When I was a kid, my grandparents being enjoyed listening to country and western singer Johnny Cash, whose star-crossed life was recently brilliantly portrayed by actor Joaquin Phoenix in the Hollywood movie “Walk the Line.” Among his most popular (and haunting) songs was Folsom Prison Blues, which evokes memories of an era when the railroads were THE link between American cities and towns, and were the lifeblood of the nation’s economy.
During the Civil War, the relatively young railroad industry began to come of age. It facilitated the mass logistics of moving large quantities of supplies, ammunition, war materiel, and troops to the front, and provided a transportation link for farmers, merchants, and business and social travelers. Perhaps no one has a better grasp of the critical role the railroads here in Pennsylvania played during the Civil War than native York Countian Ivan E. Frantz, Jr.

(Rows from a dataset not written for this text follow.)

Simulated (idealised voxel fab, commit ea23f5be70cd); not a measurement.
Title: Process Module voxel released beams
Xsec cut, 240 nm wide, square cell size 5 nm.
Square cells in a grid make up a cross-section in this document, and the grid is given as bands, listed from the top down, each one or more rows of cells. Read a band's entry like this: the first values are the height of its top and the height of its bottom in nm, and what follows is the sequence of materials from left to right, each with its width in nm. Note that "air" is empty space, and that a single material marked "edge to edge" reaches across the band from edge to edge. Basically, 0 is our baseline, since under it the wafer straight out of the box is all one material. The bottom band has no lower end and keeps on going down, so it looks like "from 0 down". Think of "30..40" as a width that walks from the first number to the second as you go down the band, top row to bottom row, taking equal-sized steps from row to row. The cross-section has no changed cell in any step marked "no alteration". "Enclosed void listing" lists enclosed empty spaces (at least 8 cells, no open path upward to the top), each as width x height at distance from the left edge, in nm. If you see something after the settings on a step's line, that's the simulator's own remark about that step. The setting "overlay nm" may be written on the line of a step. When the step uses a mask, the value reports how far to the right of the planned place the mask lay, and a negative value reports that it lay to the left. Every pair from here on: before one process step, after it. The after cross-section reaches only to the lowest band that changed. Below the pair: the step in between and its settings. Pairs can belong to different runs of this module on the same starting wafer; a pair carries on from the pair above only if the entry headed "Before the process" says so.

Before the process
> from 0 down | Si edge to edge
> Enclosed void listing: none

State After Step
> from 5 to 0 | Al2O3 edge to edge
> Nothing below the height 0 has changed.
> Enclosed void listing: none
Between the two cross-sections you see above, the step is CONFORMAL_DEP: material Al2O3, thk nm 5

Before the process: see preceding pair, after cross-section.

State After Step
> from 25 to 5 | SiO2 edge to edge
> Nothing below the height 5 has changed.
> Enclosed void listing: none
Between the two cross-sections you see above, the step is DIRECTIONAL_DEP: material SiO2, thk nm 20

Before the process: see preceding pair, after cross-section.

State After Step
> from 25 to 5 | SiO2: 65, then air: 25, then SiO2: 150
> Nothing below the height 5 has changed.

The Jackson Township resident will discuss “The Pennsylvania Railroad and the Civil War” at the monthly meeting of the York Civil War Round Table at 7:00 PM on Wednesday, May 20, 2009 in the auditorium of the York County Heritage Trust at 250 E. Market Street in York. Parking and admission are FREE, and the public is quite welcome!


The American Civil War was the first major war to involve railroads on a large scale, either for the transportation of troops, supplies and material or as the target of a military objective. This presentation takes a look at the Pennsylvania Railroad and its involvement with the action that occurred during the Civil War. Because of its unique location the Pennsylvania Railroad played a major role in troop transportation during the entire war in the Eastern Theatre of combat. Two P.R.R. subsidiary companies played major roles in the military action during the Antietam Campaign of 1862 and the Gettysburg Campaign of 1863. And Pennsylvania Railroad employees made major contributions with their involvement in the Federal Government to help answer President Abraham Lincoln’s call to “preserve the Union”. So even though most of the military action took place south of the Mason-Dixon Line, learn how a northern railroad helped the Union prevail in the tide of battle from 1861 to 1865.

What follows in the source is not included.